I’m sure many were looking at retiring after the Olympics or moving on to different things, but where does this leave them? For athletes who are in shape and ready to roll, their dream is pushed out another 12 months.

There are winners and losers. Ciara Mageean (above) has been in the shape of her life and could have been in an Olympic final this summer, Brendan Boyce, Rhys McClenaghan, Kellie Harrington, the women's hockey team and others, I’m sure, would love it to be on this summer, but there are others who are coming back from injury and wouldn’t have a qualifier, nor the opportunity to get one . For them, another year to get ready would be ideal.

But there’s simply no way it could happen this summer. Around the world, some athletes can’t leave their apartments to train. At home, the Sport Ireland Institute has been open to our elites along with the National Aquatic Centre, and while that’s all well and good for athletes in Dublin, what about athletes who train rurally?

With tracks and gyms shut down, many have gone to the hills and mountains and beaches to train, while others lift weights in their living rooms or back yards.

If I was in their position, my chief worry would be about my funding: how can I keep getting paid for what I’m doing?

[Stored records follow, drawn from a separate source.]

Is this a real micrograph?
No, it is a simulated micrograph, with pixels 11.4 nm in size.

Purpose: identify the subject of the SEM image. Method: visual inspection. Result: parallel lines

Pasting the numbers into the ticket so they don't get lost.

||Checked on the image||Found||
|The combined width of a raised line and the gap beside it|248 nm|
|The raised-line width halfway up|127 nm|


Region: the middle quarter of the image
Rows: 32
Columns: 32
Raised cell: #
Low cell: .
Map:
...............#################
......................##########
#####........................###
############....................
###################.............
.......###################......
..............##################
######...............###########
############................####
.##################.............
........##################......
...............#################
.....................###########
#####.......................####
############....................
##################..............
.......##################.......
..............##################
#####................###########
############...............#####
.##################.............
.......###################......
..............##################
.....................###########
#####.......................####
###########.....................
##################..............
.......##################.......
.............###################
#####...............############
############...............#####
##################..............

There will be huge repercussions for national governing bodies. Take Athletics Ireland. A lot of their revenue comes from mass-participation events and that pays wages – without them there’s a knock-on effect that could cause people to lose jobs. Of course, almost every industry will be the same.

In all honesty, I don’t think we’ll have an athletics season at all in 2020. The European Athletics Championships, due for Paris in late August, has been a happy hunting ground for the Irish in recent times, providing much-needed exposure for athletes. That event will most likely be cancelled.

When we do get up and running, the question is whether Olympic qualifiers this year will carry forward.

There are other issues with a 2021 Olympics. Everything is in place for the World Athletics Championships to take place in Eugene, USA, next year and that can’t simply be cancelled. But I’d much rather see a proper Olympics in 2021 than a scaled-down version in 2020. If you’re going to have it, have the real thing.

All the talk has been about the Olympics in recent weeks, but it’s been very quiet around other events, like the Tour de France or Wimbledon. With Europe being the epicentre right now, there seems no way they can take place either.

Whatever the sport, there are a lot of athletes training right now and asking themselves: What am I training for?

There are very few upsides to all this but one positive is that I’ve never seen so many people exercising. When so many of us are cooped up at home, it shows us all the true value and benefit of sport and regular exercise, with good habits forming that should last now last a lifetime.